Speaking only of a “wide-ranging initiative” for youth basketball at the NCAA finals a week ago, the heads of the world’s two biggest basketball corporations danced around the subject that would save the NBA from its own wasteful economic practices and the NCAA from forsaking any remaining academic credibility.

Neither revelation is likely to occur anytime soon, since the NBA must get the OK from the players union, which has a deal through 2011, and because the NCAA has traditionally cowered to the pressure of the big-time institutions that generate most of the organization’s income.


Since the NBA changed its eligibility rule, college basketball has become nothing more than a way station for high school hot shots with no interest in the academic pursuits the NCAA supposedly mandates from its so-called student athletes. It is the height of hypocrisy to suggest that an athlete can make progress toward a degree when the entire intended commitment lasts no longer than six months, and in which only the least possible academic effort is made for half that time. Yet that’s exactly what the NCAA has allowed to happen.
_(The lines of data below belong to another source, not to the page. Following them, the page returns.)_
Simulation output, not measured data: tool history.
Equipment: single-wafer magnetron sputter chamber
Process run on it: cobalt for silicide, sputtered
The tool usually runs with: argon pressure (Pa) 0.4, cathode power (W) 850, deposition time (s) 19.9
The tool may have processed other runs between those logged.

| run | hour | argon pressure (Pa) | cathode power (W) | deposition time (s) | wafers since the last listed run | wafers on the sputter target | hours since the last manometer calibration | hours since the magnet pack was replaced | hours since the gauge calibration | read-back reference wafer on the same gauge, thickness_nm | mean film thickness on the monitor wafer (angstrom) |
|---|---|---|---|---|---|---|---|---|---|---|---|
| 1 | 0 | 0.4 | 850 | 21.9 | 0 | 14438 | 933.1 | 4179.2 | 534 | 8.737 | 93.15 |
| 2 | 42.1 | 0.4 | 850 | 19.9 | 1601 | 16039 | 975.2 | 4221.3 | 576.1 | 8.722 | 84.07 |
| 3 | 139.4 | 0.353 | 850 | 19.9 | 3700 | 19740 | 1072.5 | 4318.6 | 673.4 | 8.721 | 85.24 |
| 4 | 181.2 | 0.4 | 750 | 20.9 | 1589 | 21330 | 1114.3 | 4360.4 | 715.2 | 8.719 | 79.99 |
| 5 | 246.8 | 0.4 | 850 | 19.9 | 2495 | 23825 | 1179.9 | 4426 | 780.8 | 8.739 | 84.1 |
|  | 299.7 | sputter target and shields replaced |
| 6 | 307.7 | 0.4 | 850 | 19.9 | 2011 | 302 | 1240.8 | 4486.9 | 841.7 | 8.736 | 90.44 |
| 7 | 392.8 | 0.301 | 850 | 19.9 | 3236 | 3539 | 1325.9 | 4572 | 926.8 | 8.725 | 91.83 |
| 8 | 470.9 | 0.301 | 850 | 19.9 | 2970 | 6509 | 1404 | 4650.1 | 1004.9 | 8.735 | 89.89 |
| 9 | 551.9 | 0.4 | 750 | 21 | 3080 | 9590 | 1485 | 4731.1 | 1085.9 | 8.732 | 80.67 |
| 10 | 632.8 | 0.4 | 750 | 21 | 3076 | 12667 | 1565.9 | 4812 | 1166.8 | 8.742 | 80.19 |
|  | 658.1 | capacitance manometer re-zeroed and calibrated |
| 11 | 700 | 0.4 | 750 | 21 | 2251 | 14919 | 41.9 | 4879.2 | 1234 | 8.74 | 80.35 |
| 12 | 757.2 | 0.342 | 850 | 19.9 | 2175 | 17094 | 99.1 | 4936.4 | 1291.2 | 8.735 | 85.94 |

No sooner had the season finished than the great annual exodus of players resumed its flood away from college campuses with declarations of entering the NBA draft. The departure of O.J. Mayo - who was an obvious one-and-done NCAA rent-a-player while still a senior at Huntington High School - will surely not help USC’s graduation numbers that boasted a 29 percent success rate, according to the most recent NCAA study that tracked graduation rates over a four-year period ending in 2000. Neither shall Texas A&M’s DeAndre Jordan (40 percent), LSU’s Anthony Randolph (38 percent) or Arizona’s Jerryd Bayless, whose institute of higher learning has managed to graduate only 25 percent of its male basketball players even after its head coach, Lute Olsen, years ago publicly denounced such players as not worth the resources spent on recruiting. The numbers for African-American athletes at the tops schools are even more disturbing.

Richard E. Lapchick, director of the Institute for Diversity and Ethics in Sport at the University of Central Florida, reported in Street & Smiths SportsBusiness Journal that “61 percent of the men’s tournament teams graduated 70 percent or more of their white basketball student-athletes, while only 30 percent graduated 70 percent or more of their African-American basketball student athletes.”

Not that any of this had to happen.

While many coaches and athletic directors cowardly claim that participating in such academically irresponsible practices are necessary evils of athletic success, or that these decisions are made on a case-by-case basis and that they recruit these players with the idea that they will stick around for a couple of years, the truth is that bowing to ever-demanding boosters and prima donna 18-year-olds lowers the academic credibility of the institution while having little effect on the schools’ ability to win.


Final Four contender North Carolina managed to get 86 percent of its players into caps and gowns. Indiana graduated 78 percent. Mid-major standout and No. 8 Xavier hit 90 percent, Davidson 91, while 2006 and 2007 champion Florida scored a perfect 100.

Recent academic initiatives - which include the Academic Progress Rate program that punishes schools by taking away scholarships - have raised athletic graduation rates as a whole to a number greater than those of the regular student body. But with men’s basketball at an NCAA low 61 percent and some schools such as Florida A&M graduating a pathetic 17 percent of its players, significant work remains.

Unlike the NBA, the NCAA is free to act unilaterally without the approval of other organizations. By requiring a minimum of a two-year commitment, it would be able to better fake academic concern while keeping star players on board for bigger TV ratings and alumni support.

Some concessions by the universities would have to be made. Where currently scholarships are renewed on a yearly basis, schools also would have to commit at least two years to the athlete.

Opponents of such a deal may argue that requiring greater commitments from the athletes would allow the bigger programs to stockpile players while lessening the chances of the mid-majors. But the number of freshman-to-the-NBA types is small, and the four-year deep programs at smaller schools would still allow for tournament success.

Plus the NBA would save millions.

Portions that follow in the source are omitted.